Editor's note: This guest column comes from James Herzog, the associate director for education at the Florida Catholic Conference.
More than 80 private school organization leaders met at the Education Department's headquarters for the Seventh Annual Private School Leadership Conference in Washington, D.C., this week to discuss ways to cross the public-private divide and thus better serve the interests of all schoolchildren.
"We need to create some means for public and private schools to support each other and leverage those resources that are in private schools," said Jacqueline Smethurst, co-founder of a 501(c)(3) called Wingspan Partnerships and one of four panelists for the discussion. Smethurst said this was a lesson she and her husband learned in witnessing first-hand the devastation of Hurricane Katrina in 2005.
Smethurst had lived in New Orleans for more than a decade and was amazed by the level of support she and her husband received when they evacuated to Dallas. Her husband, David Drinkwater, was head of an independent K-12 school that was able to reopen within three months of the hurricane due to community assistance for space, technical support, telephone donations, etc. She was discouraged, however, to learn that public schools in the New Orleans area were declared closed for the year.

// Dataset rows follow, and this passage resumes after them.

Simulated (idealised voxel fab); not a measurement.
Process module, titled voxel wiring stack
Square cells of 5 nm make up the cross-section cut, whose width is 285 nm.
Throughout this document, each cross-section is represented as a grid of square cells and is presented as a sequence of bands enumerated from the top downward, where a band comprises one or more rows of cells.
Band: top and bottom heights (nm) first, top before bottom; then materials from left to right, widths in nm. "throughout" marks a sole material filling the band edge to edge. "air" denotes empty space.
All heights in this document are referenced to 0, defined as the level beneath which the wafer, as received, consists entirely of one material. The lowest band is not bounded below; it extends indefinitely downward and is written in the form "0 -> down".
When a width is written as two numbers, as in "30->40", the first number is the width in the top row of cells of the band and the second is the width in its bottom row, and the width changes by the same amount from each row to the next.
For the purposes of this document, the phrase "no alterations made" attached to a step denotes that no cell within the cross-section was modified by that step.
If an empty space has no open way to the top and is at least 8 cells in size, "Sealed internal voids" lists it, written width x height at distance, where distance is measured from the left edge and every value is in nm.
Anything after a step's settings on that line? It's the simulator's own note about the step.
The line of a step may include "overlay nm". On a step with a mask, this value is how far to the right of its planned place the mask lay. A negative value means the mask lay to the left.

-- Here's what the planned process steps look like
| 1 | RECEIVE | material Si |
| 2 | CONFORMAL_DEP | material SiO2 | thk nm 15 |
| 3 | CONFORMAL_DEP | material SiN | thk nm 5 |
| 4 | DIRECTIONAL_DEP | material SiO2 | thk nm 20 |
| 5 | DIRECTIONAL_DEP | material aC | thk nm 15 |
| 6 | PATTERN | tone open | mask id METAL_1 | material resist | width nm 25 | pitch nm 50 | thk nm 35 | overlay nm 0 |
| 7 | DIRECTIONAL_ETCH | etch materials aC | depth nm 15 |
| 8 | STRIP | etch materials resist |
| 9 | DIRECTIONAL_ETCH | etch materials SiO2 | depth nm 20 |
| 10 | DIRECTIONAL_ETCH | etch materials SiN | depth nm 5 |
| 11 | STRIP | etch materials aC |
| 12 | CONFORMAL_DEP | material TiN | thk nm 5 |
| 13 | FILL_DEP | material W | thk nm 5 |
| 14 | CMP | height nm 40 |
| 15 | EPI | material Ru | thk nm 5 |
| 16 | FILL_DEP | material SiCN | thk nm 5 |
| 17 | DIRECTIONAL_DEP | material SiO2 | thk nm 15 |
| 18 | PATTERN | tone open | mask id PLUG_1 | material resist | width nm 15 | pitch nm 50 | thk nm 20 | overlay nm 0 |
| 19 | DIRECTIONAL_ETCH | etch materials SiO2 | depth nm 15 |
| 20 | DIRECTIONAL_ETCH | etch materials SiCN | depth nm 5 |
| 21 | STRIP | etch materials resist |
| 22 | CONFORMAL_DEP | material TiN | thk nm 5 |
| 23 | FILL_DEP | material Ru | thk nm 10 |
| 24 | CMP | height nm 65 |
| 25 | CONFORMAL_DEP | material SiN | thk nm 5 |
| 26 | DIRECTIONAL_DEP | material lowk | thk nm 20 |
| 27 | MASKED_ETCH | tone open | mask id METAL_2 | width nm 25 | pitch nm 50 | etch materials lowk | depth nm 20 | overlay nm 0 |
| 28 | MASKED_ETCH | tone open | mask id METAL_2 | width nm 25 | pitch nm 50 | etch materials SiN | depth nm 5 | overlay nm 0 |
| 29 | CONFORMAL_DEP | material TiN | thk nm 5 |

"We saw that was the end of the line," Smethurst said. Since the couple wanted to do something about the disparities created by the public-private divide, they co-founded the nonprofit in Napa, Calif..
Another panelist gave moving examples about how his private school reached out to other public and private schools in his community during times of need. Roger Weaver, former headmaster of the Crossroads School for Arts and Sciences in Santa Monica, Calif., spoke about efforts ranging from restoring arts programming in a public school to securing the very existence of a storied Catholic school.
Weaver recalled the impact of "Proposition 13," which was a property-tax-reduction measure in 1978 that maintained core curriculum but reduced "everything else" in the public classroom. He visited a nearby public school some time after the passage of Proposition 13 and reached out to the school by offering services of a choral instructor for a few periods per day. This type of outreach continued and evolved to a point in 1984 in which the nonprofit "Crossroads Community Outreach Foundation" was established. Since then the Foundation has helped to restore arts and science programs for thousands of public school students.
Weaver also spoke about his experience in visiting St. Anne School in Santa Monica in the mid-2000s. He learned from Michael Browning, principal at St. Anne School, that the school faced a $60,000 funding deficit and was struggling to keep its doors open. Weaver offered encouragement to the school to overcome this challenge since it served such a vital mission. In particular, St. Anne's was founded in 1908 and serves many Title I low-income students. The St. Anne School Support Council was formed in 2006 and has to date raised more than $700,000. The Council members includes stakeholders from the school itself along with representatives from private schools in West Los Angeles and local businesses.
The moderator for the discussion was Debora Southwell, management and program analyst from the Office of Non-Public Education. The two other panelists included Al Adams, former headmaster of Lick-Wilmerding High School in San Francisco, and Jim Scott, president of Punahou School in Honolulu. (Incidentally, Punahou School is the alma mater for President Barack Obama; he attended the school from grades 5-12.)
The panel also featured a dialogue with U.S. Secretary of Education Arne Duncan, who continued to offer support for public and private partnerships but also continued to disparage the support that might come from school voucher-type programs.